A Different World View
Mejia is shaping how a global, high-growth tech company like UiPath rewards and focuses its revenue engine. But his expertise spans a much wider range. The Colombian native has built and maintained complex comp and incentives operations, many of which were in global roles, in broadcasting (Univision), banking (JPMorgan Chase), tech (Intralinks), publishing (Wiley), and now agentic automation and AI at UiPath—a company that has evolved well beyond its robotic process automation roots into a platform that combines AI agents, robots, and people to automate complex enterprise workflows.

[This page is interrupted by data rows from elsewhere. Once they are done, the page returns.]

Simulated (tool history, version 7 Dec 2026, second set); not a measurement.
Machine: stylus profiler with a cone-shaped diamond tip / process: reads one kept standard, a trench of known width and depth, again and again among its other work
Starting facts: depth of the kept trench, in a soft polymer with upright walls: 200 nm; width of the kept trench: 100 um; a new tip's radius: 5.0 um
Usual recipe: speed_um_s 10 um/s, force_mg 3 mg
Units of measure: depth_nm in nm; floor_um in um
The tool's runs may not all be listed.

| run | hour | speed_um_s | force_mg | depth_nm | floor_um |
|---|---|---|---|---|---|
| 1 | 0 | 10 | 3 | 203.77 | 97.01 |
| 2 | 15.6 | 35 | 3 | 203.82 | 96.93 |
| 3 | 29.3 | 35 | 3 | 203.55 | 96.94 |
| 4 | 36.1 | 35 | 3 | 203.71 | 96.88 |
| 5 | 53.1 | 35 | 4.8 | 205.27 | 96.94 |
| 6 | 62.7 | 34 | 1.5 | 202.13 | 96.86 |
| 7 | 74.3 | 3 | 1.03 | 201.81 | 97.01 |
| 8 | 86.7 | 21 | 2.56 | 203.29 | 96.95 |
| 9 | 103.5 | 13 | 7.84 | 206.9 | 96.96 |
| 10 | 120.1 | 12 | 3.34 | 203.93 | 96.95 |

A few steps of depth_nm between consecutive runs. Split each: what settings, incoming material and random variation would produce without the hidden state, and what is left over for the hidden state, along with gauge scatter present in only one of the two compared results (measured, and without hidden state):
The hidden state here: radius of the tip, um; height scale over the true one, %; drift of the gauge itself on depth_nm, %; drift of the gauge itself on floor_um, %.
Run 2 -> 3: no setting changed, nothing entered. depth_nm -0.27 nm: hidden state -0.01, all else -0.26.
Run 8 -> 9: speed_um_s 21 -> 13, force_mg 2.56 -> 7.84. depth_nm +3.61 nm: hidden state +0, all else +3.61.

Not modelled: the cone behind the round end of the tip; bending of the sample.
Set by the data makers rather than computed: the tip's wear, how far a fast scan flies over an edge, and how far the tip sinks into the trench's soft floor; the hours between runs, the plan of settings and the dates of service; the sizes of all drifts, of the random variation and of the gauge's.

“When I come to the table, I think I look at a problem in a very different way than someone who has only spent their career in tech,” the senior director explains. “I have a pretty clear view of what companies across a variety of industries have done, and I’m able to apply that thinking in a more diversified way. I think it helps find better solutions.”
Those solutions can have massive implications. In his current role, Mejia has helped drive a 40% cut in manual processes and nearly $25 million in incremental revenue through incentive redesign and modernization.
“The people running the operations understand where the friction really is, and they’re the ones who know how to remove it.”
Juan Felipe Mejia
What’s most important to understand about Mejia is just how effective he can be across a variety of roles. That might be because, early on in his career, he had to be.
But it’s also reflective of a mind that needs to be challenged. He is currently pursuing cloud and AI certifications, and the communities he keeps say a lot about where he thinks the field is headed. He’s a founding member of the Sales Comp Think Tank, a private peer group of senior compensation leaders hosted by Forma.ai, where practitioners pressure-test ideas and debate the future of the discipline. He is also a member of the Xactly Customer Advisory Board (CAB), helping shape the direction of one of the industry’s leading incentive compensation platforms.
“I just want to be part of an organization where there’s more to learn,” Mejia says. “I am at my best when I can be challenged to take on complex global problems.”
Continuing Curiosity
To this day, one of Mejia’s proudest accomplishments is coming to the US in the early 2000s, with extremely limited English and an accounting degree, and making a life for himself. He revalidated his credits and completed a business management degree at Kean University. Along the way, he participated in an executive management program at Tsinghua University in Beijing.
The experience in China widened his field of view and helped establish a global perspective that he would spend the next two decades refining. It taught him to see beyond any single market or culture and gave him context for how to think globally, especially as a future leader.
Early on, Mejia had to be scrappy. He functioned in, essentially, three different roles concurrently at a small mom-and-pop shop, where he learned he was great at multitasking. He learned early that while he initially excelled on the books side of the business, he could build rapport and strong relationships with the sales side of organizations.
If there is a unique situation, Mejia has probably navigated it. He came to UiPath pre-IPO. At Wiley, a 200-year-old publishing institution, he had to modernize a sales compensation process that was mostly manual and deeply rooted in the past. At Intralinks, he built a team from scratch. He also had the opportunity to be both the driver and passenger in M&A deals that saw his organization trading hands multiple times.
“Going through such significant M&A, I got a real sense of risk, stability, and long-term design,” Mejia says. “Compensation operations need to hold up to that kind of pressure.”
To those who may consider moving to the US, Mejia stresses patience and humility. He speaks of a friend, a highly regarded legal advisor in their home country, now navigating a fresh start in the US with far less recognition. His advice: set a few milestones, don’t try to do everything at once, and stay consistent, especially when things get tough.
“I’ve been the person who arrives with nothing, who doesn’t speak the language,” Mejia says. “Those experiences build your backbone, and they build character. You ultimately decide how you let those shape you.”